As stated in the last article, database obesity due to numerous intermediate tables and stored procedures is rooted in the closed computational system. If there is an independent computing engine providing computing capability independent of databases, then the latter can lose weight.
With a separate computing engine, the database-generated intermediate data doesn’t have to be stored as data tables; instead, it can be stored in the file system to be further computed by the computing engine. The read-only intermediate data, when stored in a file format, doesn’t need to be rewritten but maintaining its compactness and experiencing a higher compression ratio. And transaction consistency isn’t required for its access. Compared with the database, this simple storage and access mechanism enables much better I/O performance. A file system organizes data in a tree structure. It manages the intermediate data generated by different applications (or modules) by category. This is convenient and attaches the intermediate data to its application (or module) to prevent it from being accessed by other applications (or modules). When a module is changed or offline, the intermediate data it generates can be changed accordingly without worrying about the coupling problem caused by data sharing. Similarly, a stored procedure generating intermediate data can also be moved out of the database to become a part of the application to get rid of coupling problem.

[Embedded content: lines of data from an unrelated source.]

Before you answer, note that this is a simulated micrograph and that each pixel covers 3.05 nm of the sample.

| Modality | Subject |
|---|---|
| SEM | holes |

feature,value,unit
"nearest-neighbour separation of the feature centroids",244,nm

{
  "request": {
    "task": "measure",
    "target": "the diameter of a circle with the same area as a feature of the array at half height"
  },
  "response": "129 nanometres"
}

Non-database-generated intermediate tables can also be reduced or eliminated. The extract and transform stages of an ETL operation can be handled outside of the database by a computing engine, and then the clean data will be loaded into the database. The first two stages don’t consume database computing resources and thus intermediate tables are not needed to store data. The database is just responsible for storing the final result.
A computing engine can deal with mixed computations for data presentation involving non-database data sources and database data, making it unnecessary to load external data into the database and thus reducing intermediate tables considerably. That the computing engine sends an ad hoc data retrieval request to the data source to get the most recent data for presentation enables a better real-time capability. But by loading data in and storing it as intermediate tables periodically, the most recent data could be missed. Leaving external data where it is helps exploiting strengths of the non-database data sources. NoSQL databases are good at data searching by key values and handle data of various structures well. A professional data computing engine with a good ability of handling multi-level data, like XML and JSON, beats conventional relational databases in phrasing computing logics.
Apart from the essential computing power, a computing engine intended to relieve database burden must possess good openness and be integration-friendly.
The concept of openness refers to the computing capability independent of any storage system. A system with open computing ability can compute data coming from any data sources, like the file system and enables choosing a suitable storage plan to organize and manage the intermediate data. But a computing system requiring a specific data storage mechanism (say the database) is the same old stuff with a different label. The concept of integrability means the computing procedure is embedded into the application to be a part of it, rather than being a separate process that is shared by multiple applications (modules). Thus application coupling won’t happen.
Measured by the two features, the Hadoop system (including Spark) isn’t suitable to work as an open computing engine though it has some computing power. It possesses a certain degree of openness to compute external data, but the performance is poor and seldom is the ability employed. A Hadoop system is huge and runs as an independent process. It lacks nearly any integrability and can’t be fully embedded into an application.
A true open and integration-friendly computing engine enables the separation of computing ability from storage strategy, making it convenient and flexible to design an application’s structure. With such a computing engine, there’s no need to deploy an additional database or scale-out the database in order to access computing power. It lets the database do the job it is best at, making the most use of the resources.